Bayes Theorem and Maximum Likelihood

So far we have been thinking of the probability for getting a result $k$ if we know that the mean value should be $\bar k$. Now suppose we make a measurement and get $k$ counts, but we don't know anything about $\bar k$, except that it must be nonnegative, of course. We may turn the question around and ask what is the most likely value for $\bar k$, given the result of our measurement. To make this turned-around idea more concrete, we use the concept of conditional probability. We say that the Poisson distribution $P(k,\bar k)$ tells us the probability that we get $k$, on the condition that the mean value is $\bar k$. The notation $P(A \vert C)$ denotes the probability for getting $A$, given that $C$ occurs or $C$ is true. Thus we could write

$$P(k \vert \bar k) = P(k, \bar k) = \frac{\bar k^{k} e^{-\bar k}}{k!} .$$ (19)

Now the reverse question is, ``What is the probability that the mean value is $\bar k$, given that we just made a measurement and got $k$?''. This probability would be denoted $P(\bar k \vert k)$. Now a trivial but important theorem due to Bayes states that

$$P(A \vert C)P(C) = P(C \vert A)P(A)$$ (20)

where $P(C)$ is the a priori probability for $C$ to occur, regardless of whether the event $A$ occurs, and $P(A)$ is the a priori probability for $A$ to occur, regardless of whether the event $C$ occurs. From this theorem we conclude that

$$P(\bar k \vert k) = P(k \vert \bar k)P(\bar k)/P(k)$$ (21)

So we need to know $P(\bar k)$ and $P(k)$ to make progress. The first is the a priori probability for getting a particular value for $\bar k$. If we don't know anything about $\bar k$, except that it is nonnegative, then we must say that any nonnegative value whatsoever is equally probable. Thus without benefit of knowing the outcome of the measurement, we say $P(\bar k)$ is constant, independent of $\bar k$ for nonnegative $\bar k$, and it is zero for negative $\bar k$. So the rhs of this equation reduces simply to

$$P(\bar k \vert k) = N \frac{\bar k^{k} e^{-\bar k}}{k!}$$ (22)

where the normalization factor $N = P(\bar k)/P(k)$ can be determined by requiring that the total probability for having any $\bar k$ is 1. In fact it turns out that $N = 1$, so

$$P(\bar k \vert k) = \frac{\bar k^{k} e^{-\bar k}}{k!} .$$ (23)

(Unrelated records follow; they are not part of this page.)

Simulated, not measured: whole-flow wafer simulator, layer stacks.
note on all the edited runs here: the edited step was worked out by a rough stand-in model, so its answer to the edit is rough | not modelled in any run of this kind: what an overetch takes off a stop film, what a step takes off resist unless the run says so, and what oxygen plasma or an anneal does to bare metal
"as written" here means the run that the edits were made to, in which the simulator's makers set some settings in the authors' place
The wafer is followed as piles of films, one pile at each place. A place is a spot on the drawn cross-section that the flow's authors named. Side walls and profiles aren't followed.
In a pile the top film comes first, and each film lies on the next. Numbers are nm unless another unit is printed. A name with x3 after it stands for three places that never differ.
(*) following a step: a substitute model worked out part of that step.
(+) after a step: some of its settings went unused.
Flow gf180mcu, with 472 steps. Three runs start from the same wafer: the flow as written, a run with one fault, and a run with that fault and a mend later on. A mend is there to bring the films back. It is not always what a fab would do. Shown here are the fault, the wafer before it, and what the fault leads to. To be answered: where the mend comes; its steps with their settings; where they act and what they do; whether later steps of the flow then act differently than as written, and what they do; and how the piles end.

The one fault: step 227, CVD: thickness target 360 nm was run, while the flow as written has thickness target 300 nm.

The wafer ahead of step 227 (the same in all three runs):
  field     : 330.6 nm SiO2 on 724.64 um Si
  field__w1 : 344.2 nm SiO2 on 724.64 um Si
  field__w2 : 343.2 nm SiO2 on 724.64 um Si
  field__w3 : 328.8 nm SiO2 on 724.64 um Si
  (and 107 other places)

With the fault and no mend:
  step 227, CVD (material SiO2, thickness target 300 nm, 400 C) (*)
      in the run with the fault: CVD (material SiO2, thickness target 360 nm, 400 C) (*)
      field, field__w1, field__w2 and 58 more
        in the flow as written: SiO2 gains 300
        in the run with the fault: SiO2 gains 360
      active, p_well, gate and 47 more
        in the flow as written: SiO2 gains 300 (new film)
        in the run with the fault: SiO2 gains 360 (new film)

This distribution is called the likelihood function for the parameter $\bar k$. Notice that we are now thinking of the rhs as a continuous function of $\bar k$ with fixed $k$. This result is very remarkable, since a single measurement is giving us the whole probability distribution! Recall that if we were to measure the length of a table top, even if we started by assuming we were going to get a Gaussian distribution, a single measurement would allow us only to guess $\bar x$ and would tell us nothing about $\sigma$. To get $\sigma$ takes at least two measurements, and even then we would be putting ourselves at the mercy of the gods of statistics for taking a chance with only two measurements. If we weren't so rash as to assume a Gaussian, we would have to make many measurements of the length of the table top to get the probability distribution in the measured length.

We now ask, what is the most probable value of $\bar k$, given that we just found $k$? This is the value with maximum likelihood. If we examine the probability distribution, we see that it peaks at $k$, just as we might have expected. We may then ask, what is the error in the determination of this value. This is a tricky question, because the Poisson distribution is not shaped like a Gaussian distribution. However, for large $k$ it looks more and more like a Gaussian. Expanding the log of the Poisson distribution for large $k$ and fixed $\bar k - k$ gives

$$P(\bar k \vert k) \approx \exp[-(k - \bar k)^{2}/(2 \bar k)]/\sqrt{2 \pi \bar k}$$ (24)

so for large $k$ the error is

$$\sigma_{\bar k} = \sqrt{k}.$$ (25)

To summarize, a single measurement yields the entire probability distribution. For large enough $k$ we can say that

$$\bar k = k \pm \sqrt{k}.$$ (26)

To see how Bayesian statistics works, suppose we repeated the experiment and got a new value $k^{\prime}$. What is the probability distribution for $\bar k$ in light of the new result? Now things have changed, since the a priori probability for $\bar k$ is no longer constant because we already made one measurement and got $k$. Instead we have

$$P(\bar k) = \frac{\bar k^{k} e^{-\bar k}}{k!}$$ (27)

so

$$P(\bar k \vert k^{\prime}) = N \frac{\bar k^{k^{\prime}} e^{-\bar k}}{k^{\prime}!} \frac{ \bar k^{k} e^{-\bar k}}{k!}.$$ (28)

Notice that the likelihood function is now the product of the individual likelihood functions. A more systematic notation would write this function as $P(\bar k \vert k,k^{\prime})$, i.e. the probability for $\bar k$ having a particular value, given that we made two measurements and found $k$ and $k^{\prime}$. The normalization factor $N$ is obtained by requiring the total probability to be 1. For large $\bar k$, $k$, and $k^\prime$, the most likely value of $\bar k$ is easily shown to be just the average

$$\bar k = (k + k^\prime)/2,$$ (29)

as we should have expected.

The Bayesian approach insists that we fold together all of our knowledge about a parameter in constructing its likelihood function. Thus a generalization of these results would state that the likelihood function for the parameter set $C$, given the independently measured results $A_{1}$, $A_{2}$, $A_{3}$, etc. is just

$$P(C \vert A_{1},A_{2},A_{3},\ldots{}) = N P(A_{1} \vert C) P(A_{2} \vert C)P(A_{3} \vert C)\ldots{},$$ (30)

where $N$ is a normalization factor. Again, this is just the product of the separate likelihood functions. The result is completely general and applies to any probability distribution, not just a Poisson distribution. We will use this result in discussing $\chi^{2}$ fits to data as a maximum likelihood search.